How Do You Compare – the Annual American Time Use Survey

Yesterday, the U.S. Bureau of Labor Statistics released the results of the American Time Use Survey (ATUS). These data include the average amount of time per day in 2018 that individuals worked, did household activities, and engaged in leisure and sports activities. Additionally, measures of the average time per day spent providing childcare—both as a primary (or main) activity and while doing other things—for the combined years 2014-18 were provided.
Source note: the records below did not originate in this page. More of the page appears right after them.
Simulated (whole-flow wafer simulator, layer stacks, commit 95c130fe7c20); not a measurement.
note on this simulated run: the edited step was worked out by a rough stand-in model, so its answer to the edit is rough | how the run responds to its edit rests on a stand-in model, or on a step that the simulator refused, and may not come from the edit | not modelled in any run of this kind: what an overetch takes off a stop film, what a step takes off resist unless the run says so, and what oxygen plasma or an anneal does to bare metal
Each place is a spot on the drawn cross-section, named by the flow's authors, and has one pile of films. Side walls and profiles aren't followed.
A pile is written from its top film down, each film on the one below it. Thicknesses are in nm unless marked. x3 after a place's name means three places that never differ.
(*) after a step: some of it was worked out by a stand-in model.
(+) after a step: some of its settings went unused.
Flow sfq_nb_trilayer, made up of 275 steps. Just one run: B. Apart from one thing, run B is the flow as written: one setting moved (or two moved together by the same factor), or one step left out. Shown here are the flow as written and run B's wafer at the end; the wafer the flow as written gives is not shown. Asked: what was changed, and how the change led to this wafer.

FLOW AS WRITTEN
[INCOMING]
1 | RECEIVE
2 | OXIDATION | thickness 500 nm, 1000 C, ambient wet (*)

I was most curious about how Americans spend their leisure time, and to see how it compares with how I spend mine. Here are some of the results focused just on leisure time:

  • On an average day, nearly everyone age 15 and over (96 percent) engaged in some sort of leisure activity, such as watching TV, socializing, or exercising. Men spent 5.7 hours per day on such activities, compared with 4.9 hours for women.
  • On average, adults age 75 and over spent 7.8 hours engaged in leisure activities per day—more than any other age group; 25- to 44-year-olds spent a little over 4.0 hours engaged in leisure and sports activities per day—less than other age groups.
  • Watching TV was the leisure activity that occupied the most time (2.8 hours per day), accounting for just over half of all leisure time, on average.
  • Socializing and communicating, such as visiting with friends or attending or hosting social events, accounted for an average of 38 minutes per day, and was the next most common leisure activity after watching TV. Individuals spent about twice as much time socializing on weekend days (59 minutes) as on weekdays (29 minutes).
  • Time spent reading for personal interest varied greatly by age. Individuals age 75 and over averaged 48 minutes of reading per day whereas individuals ages 15 to 54 read on average for 10 minutes or less per day.
  • On average, persons ages 15 to 24 spent the most time playing games or using a computer for leisure—about one hour per day.
  • Men were more likely than women to participate in sports, exercise, or recreation on any given day—21 percent, compared with 17 percent. On days that they participated, men also spent more time engaged in sports, exercise, or recreation than did women—1.7 hours per day, compared with 1.3 hours.

As I look over this data, a few things jump out at me.

First, I think I’m really going to enjoy retirement. 7.8 hours per day engaged in leisure activities? That sounds quite appealing. And not to mention all that time reading…

Second, I may not be as anti-social as I thought. Even if I don’t socialize with anyone over the course of a weekday, that’s only 29 minutes per day that I’m being anti-social. And I know exactly where to use that 29 minutes (see next bullet point)

Third, I’m shocked by how little time people in the 15-54 age range spend reading – just 10 minutes per day! Perhaps if people in this age group cut down on their socializing and on playing video games, they might find some time to read!

So there you have it – a snapshot of how Americans spend their leisure time.

How do you compare?

*chart from Bureau of Labor Statistics


2 thoughts on “How Do You Compare – the Annual American Time Use Survey

  1. I’m looking to draft a blog post for my site that uses a similar data set. It’s crazy how much time the average American spends doing things that are what I would consider to be passive leisure activities.

    Over the course of a year, if we watch television for 2.8 hours a day, that’s 1022 hours, or 42.5 days! Nearly a month and a half worth of time dedicated to watching television. Over the course of the average adult life of 60 years (78 – 18), this amounts to 7 years!

    Think of how much time we could buy ourselves if we simply change our television habits. Thanks for the write up, Jim.